Like the middle child, the middle of the demand generation funnel receives far less attention than it deserves.
At the top of the funnel, marketing increases traffic and fills the database with new leads through paid ads, social media, search, referral programs, and a variety of other channels. At the bottom-of-the-funnel, we help close the sale by creating urgency and helping our prospects make the business case for purchasing our product or service.
But in between, we need to nurture and qualify our leads by encouraging them to engage with our content until they’re sales-ready. It’s easy to overlook the middle of the funnel because it involves many different priorities, from quality to quantity to speed to customer experience, and it can be the most difficult to manage.

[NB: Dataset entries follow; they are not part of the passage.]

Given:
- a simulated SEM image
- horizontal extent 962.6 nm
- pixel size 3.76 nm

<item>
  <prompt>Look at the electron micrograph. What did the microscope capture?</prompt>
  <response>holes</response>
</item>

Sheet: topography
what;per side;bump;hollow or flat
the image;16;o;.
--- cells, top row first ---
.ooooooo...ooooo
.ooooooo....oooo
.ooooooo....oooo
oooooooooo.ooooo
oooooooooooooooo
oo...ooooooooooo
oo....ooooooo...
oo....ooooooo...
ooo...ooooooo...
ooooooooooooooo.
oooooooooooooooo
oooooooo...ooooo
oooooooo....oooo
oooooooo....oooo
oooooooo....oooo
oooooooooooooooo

What is the middle of the funnel?
According to the SiriusDecisions Demand Waterfall, the middle of the funnel is the area where the marketing to sales hand-off happens (MQL to SAL) and where the sales development representative (SDR) to account executive (AE) hand-off happens (SAL to SQL).
The middle of the funnel, or MOFU, is like a valve. It’s where you can expand lead quality definitions to pass a higher volume of leads to your sales team or tighten lead quality definitions to give them a more specific segment of qualified leads.
At Socedo, as well many other B2B organizations, our marketing team focuses on facilitating a successful hand-off to sales. The marketing team develops content to educate leads and identifies the leads who show buying intent by implementing a behavioral lead scoring model. They also spin up campaigns aimed at accelerating leads, such as limited-time offers, product trial campaigns, and case studies.
In the middle of the funnel, marketing aims to help the sales team prioritize their time by providing clear and accurate information on each lead passed to the sales team and concurrently, sales’ focus is on creating as many deal opportunities as possible from the leads they’ve received from marketing.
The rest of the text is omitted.